[<prev] [next>] [<thread-prev] [thread-next>] [day] [month] [year] [list]
Message-ID: <20251217101125.91098-11-steven.price@arm.com>
Date: Wed, 17 Dec 2025 10:10:47 +0000
From: Steven Price <steven.price@....com>
To: kvm@...r.kernel.org,
kvmarm@...ts.linux.dev
Cc: Steven Price <steven.price@....com>,
Catalin Marinas <catalin.marinas@....com>,
Marc Zyngier <maz@...nel.org>,
Will Deacon <will@...nel.org>,
James Morse <james.morse@....com>,
Oliver Upton <oliver.upton@...ux.dev>,
Suzuki K Poulose <suzuki.poulose@....com>,
Zenghui Yu <yuzenghui@...wei.com>,
linux-arm-kernel@...ts.infradead.org,
linux-kernel@...r.kernel.org,
Joey Gouly <joey.gouly@....com>,
Alexandru Elisei <alexandru.elisei@....com>,
Christoffer Dall <christoffer.dall@....com>,
Fuad Tabba <tabba@...gle.com>,
linux-coco@...ts.linux.dev,
Ganapatrao Kulkarni <gankulkarni@...amperecomputing.com>,
Gavin Shan <gshan@...hat.com>,
Shanker Donthineni <sdonthineni@...dia.com>,
Alper Gun <alpergun@...gle.com>,
"Aneesh Kumar K . V" <aneesh.kumar@...nel.org>,
Emi Kisanuki <fj0570is@...itsu.com>,
Vishal Annapurve <vannapurve@...gle.com>
Subject: [PATCH v12 10/46] arm64: RMI: RTT tear down
The RMM owns the stage 2 page tables for a realm, and KVM must request
that the RMM creates/destroys entries as necessary. The physical pages
to store the page tables are delegated to the realm as required, and can
be undelegated when no longer used.
Creating new RTTs is the easy part, tearing down is a little more
tricky. The result of realm_rtt_destroy() can be used to effectively
walk the tree and destroy the entries (undelegating pages that were
given to the realm).
Signed-off-by: Steven Price <steven.price@....com>
---
Changes since v11:
* Moved some code from earlier in the series to this one so that it's
added when it's first used.
Changes since v10:
* RME->RMI rename.
* Some code to handle freeing stage 2 PGD moved into this patch where
it belongs.
Changes since v9:
* Add a comment clarifying that root level RTTs are not destroyed until
after the RD is destroyed.
Changes since v8:
* Introduce free_rtt() wrapper which calls free_delegated_granule()

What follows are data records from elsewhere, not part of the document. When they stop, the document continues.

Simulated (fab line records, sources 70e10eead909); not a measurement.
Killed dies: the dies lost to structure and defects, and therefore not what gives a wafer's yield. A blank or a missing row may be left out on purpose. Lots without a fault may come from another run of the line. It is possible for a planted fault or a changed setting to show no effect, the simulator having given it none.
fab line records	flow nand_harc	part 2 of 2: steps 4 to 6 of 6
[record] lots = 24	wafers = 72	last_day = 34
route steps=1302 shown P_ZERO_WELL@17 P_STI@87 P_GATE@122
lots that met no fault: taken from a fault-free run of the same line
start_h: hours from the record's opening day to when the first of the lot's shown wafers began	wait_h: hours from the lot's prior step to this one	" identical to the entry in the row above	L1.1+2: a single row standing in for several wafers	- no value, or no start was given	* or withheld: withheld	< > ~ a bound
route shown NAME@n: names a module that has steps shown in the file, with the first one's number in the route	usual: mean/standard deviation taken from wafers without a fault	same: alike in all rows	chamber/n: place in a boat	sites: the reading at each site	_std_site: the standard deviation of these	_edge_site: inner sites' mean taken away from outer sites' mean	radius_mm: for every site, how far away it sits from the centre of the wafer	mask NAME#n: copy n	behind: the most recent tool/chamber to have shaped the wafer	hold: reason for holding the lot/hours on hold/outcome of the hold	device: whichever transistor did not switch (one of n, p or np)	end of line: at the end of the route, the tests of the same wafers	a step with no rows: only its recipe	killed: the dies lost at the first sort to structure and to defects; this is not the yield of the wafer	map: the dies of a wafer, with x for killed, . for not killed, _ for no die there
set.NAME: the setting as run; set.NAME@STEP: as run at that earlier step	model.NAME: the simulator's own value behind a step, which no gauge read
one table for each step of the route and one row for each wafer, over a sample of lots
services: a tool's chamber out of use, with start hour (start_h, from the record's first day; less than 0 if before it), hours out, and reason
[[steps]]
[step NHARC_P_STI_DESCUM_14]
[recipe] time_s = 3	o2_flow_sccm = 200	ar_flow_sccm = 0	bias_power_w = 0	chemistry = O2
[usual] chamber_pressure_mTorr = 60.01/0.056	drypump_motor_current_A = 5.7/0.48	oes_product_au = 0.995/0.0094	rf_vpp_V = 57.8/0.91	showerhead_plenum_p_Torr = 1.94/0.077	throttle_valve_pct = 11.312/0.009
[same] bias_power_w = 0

followed by kvm_account_pgtable_pages(). This makes it clear where an
RTT is being freed rather than just a delegated granule.
Changes since v6:
* Move rme_rtt_level_mapsize() and supporting defines from kvm_rme.h
into rme.c as they are only used in that file.
Changes since v5:
* Rename some RME_xxx defines to do with page sizes as RMM_xxx - they are
a property of the RMM specification not the RME architecture.
Changes since v2:
* Moved {alloc,free}_delegated_page() and ensure_spare_page() to a
later patch when they are actually used.
* Some simplifications now rmi_xxx() functions allow NULL as an output
parameter.
* Improved comments and code layout.
---
arch/arm64/include/asm/kvm_rmi.h | 7 ++
arch/arm64/kvm/mmu.c | 15 ++-
arch/arm64/kvm/rmi.c | 151 +++++++++++++++++++++++++++++++
3 files changed, 172 insertions(+), 1 deletion(-)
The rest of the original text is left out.